Provide step-by-step instructions

Sometimes your kids balk at cleaning because they don’t know where to start. They may feel overwhelmed at the order to “clean their rooms,” and instead of asking for help, they whine, lash out or pout. You can avoid the tantrums by creating a step-by-step checklist of their cleaning chores, writes Duncan. If your kids can’t read yet, use pictures and arrows to represent what they need to do. When they check off all the boxes, they can hang up their cleaning hat for the day.

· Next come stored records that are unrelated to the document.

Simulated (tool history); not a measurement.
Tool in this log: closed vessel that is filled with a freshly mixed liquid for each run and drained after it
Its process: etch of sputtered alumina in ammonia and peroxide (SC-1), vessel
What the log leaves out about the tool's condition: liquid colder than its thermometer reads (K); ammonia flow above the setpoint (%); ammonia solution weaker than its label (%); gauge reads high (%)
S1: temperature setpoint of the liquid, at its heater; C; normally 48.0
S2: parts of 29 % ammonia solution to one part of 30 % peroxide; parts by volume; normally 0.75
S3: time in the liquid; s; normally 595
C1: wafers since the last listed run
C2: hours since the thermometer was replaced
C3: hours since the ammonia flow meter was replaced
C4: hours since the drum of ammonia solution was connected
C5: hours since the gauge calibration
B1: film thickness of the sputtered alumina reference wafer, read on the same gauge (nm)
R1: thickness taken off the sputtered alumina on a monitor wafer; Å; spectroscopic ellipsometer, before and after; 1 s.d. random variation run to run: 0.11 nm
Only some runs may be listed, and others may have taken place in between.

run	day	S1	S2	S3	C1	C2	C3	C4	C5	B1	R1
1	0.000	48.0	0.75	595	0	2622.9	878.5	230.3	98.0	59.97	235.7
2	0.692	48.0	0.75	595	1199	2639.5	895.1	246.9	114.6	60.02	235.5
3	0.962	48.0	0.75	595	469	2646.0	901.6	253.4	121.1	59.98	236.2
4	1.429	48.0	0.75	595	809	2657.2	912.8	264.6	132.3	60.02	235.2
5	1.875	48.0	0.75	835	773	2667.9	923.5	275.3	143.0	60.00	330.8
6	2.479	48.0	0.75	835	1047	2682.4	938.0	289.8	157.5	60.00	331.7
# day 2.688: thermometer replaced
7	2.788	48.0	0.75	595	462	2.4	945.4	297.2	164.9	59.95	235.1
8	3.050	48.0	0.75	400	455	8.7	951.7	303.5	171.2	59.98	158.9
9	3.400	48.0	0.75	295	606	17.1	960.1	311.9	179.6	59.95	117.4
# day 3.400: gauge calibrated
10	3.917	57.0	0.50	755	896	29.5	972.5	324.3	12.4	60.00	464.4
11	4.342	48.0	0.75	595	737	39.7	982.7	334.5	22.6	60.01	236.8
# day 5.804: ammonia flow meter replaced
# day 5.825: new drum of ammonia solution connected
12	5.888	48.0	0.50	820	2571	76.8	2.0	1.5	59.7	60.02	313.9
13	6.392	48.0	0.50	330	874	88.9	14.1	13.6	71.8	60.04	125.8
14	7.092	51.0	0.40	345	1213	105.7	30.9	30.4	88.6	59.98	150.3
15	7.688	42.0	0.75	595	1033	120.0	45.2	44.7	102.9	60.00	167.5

Assign chores according to likeability

It’s a universal fact — kids will complain less about the chores they hate the least. Be sure to include chores they like to do on their to-do list. If your middle-schooler enjoys vacuuming and your teen doesn’t mind washing the dishes, assign the chores to the appropriate kid. Perets also recommends offering instruction on the proper way to complete the chore along with encouragement.

Reward efforts

Bribery may be an ugly word as well as an illegal activity, but it’s an effective motivator for getting your kids to clean. Duncan calls it offering an incentive, but there’s no need to raid the candy stash or your wallet. “If you’ve got a family movie night planned, have everyone pitch in to do their share of cleaning. The incentive is the movie,” she notes.

A clean house is possible as long as everyone lends a hand. Assign chores to your kids that they like and are able to handle and try to make the process as stress-free as possible. Before you know it, your home will be clutter-free and clean.